Decision Tree: Choosing the Right Standard Errors¶

Use the following guide to select the appropriate SE type for your data:

Data Characteristic	Recommended SE	PanelBox `cov_type`	Page
Heteroskedasticity only	Robust HC1	`"robust"` or `"hc1"`	Robust
Within-entity correlation	Clustered (entity)	`"clustered"`	Clustered
Entity + time correlation	Two-way clustered	`"twoway"`	Clustered
Cross-sectional dependence	Driscoll-Kraay	`"driscoll_kraay"`	Driscoll-Kraay
Autocorrelation (time series)	Newey-West	`"newey_west"`	Newey-West
Macro panels (\(T > N\))	PCSE	`"pcse"`	PCSE
Spatial correlation	Spatial HAC	via `SpatialHAC` class	Spatial HAC
Nonlinear models (MLE)	MLE sandwich	`"robust"`	MLE Variance

Default recommendation

For most panel data applications, cluster by entity is a safe default. It allows for arbitrary within-entity correlation across time, which is the most common dependence structure.

How PanelBox Integrates Standard Errors¶

High-Level API: `model.fit(cov_type=...)`¶

The simplest way to use robust standard errors is through the cov_type parameter:

from panelbox.models import FixedEffects

model = FixedEffects("y ~ x1 + x2", data, entity="firm", time="year")

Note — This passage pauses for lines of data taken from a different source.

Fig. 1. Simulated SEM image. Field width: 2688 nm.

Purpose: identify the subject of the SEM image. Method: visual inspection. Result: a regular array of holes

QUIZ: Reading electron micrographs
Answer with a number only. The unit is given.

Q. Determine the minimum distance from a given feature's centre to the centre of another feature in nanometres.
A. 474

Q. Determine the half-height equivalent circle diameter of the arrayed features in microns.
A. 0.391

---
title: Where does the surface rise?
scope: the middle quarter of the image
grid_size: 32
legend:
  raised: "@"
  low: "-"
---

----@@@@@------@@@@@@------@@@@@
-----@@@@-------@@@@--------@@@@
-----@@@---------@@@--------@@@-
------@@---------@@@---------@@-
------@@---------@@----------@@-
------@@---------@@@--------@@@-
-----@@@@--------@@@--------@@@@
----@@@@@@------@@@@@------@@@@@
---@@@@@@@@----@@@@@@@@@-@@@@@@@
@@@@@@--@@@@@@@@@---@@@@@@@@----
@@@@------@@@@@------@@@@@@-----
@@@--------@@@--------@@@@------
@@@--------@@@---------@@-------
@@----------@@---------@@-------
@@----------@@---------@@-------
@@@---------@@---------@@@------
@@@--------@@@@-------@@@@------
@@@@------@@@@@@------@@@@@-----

# Classical standard errors (default)
results = model.fit()

# Robust HC1 standard errors
results = model.fit(cov_type="robust")

# Clustered by entity
results = model.fit(cov_type="clustered")

# Driscoll-Kraay with custom lags
results = model.fit(cov_type="driscoll_kraay", max_lags=3)

Low-Level API: Direct Classes and Functions¶

For more control, use the classes and convenience functions directly:

from panelbox.standard_errors import (
    RobustStandardErrors, robust_covariance,
    ClusteredStandardErrors, cluster_by_entity, twoway_cluster,
    DriscollKraayStandardErrors, driscoll_kraay,
    NeweyWestStandardErrors, newey_west,
    PanelCorrectedStandardErrors, pcse,
    SpatialHAC,
    StandardErrorComparison,
)

# All result objects share a common interface:
result = robust_covariance(X, resid, method="HC1")
result.cov_matrix   # np.ndarray (k x k) - Covariance matrix
result.std_errors   # np.ndarray (k,)    - Standard errors
result.n_obs        # int                - Number of observations
result.n_params     # int                - Number of parameters

Comparing SE Methods¶

Use StandardErrorComparison to systematically compare different SE types:

from panelbox.standard_errors import StandardErrorComparison

comparison = StandardErrorComparison(results)
comp = comparison.compare_all()

# Examine how inference changes across SE types
print(comp.se_comparison)   # SEs by type
print(comp.significance)    # Significance stars

# Visualize differences
comparison.plot_comparison(comp, alpha=0.05)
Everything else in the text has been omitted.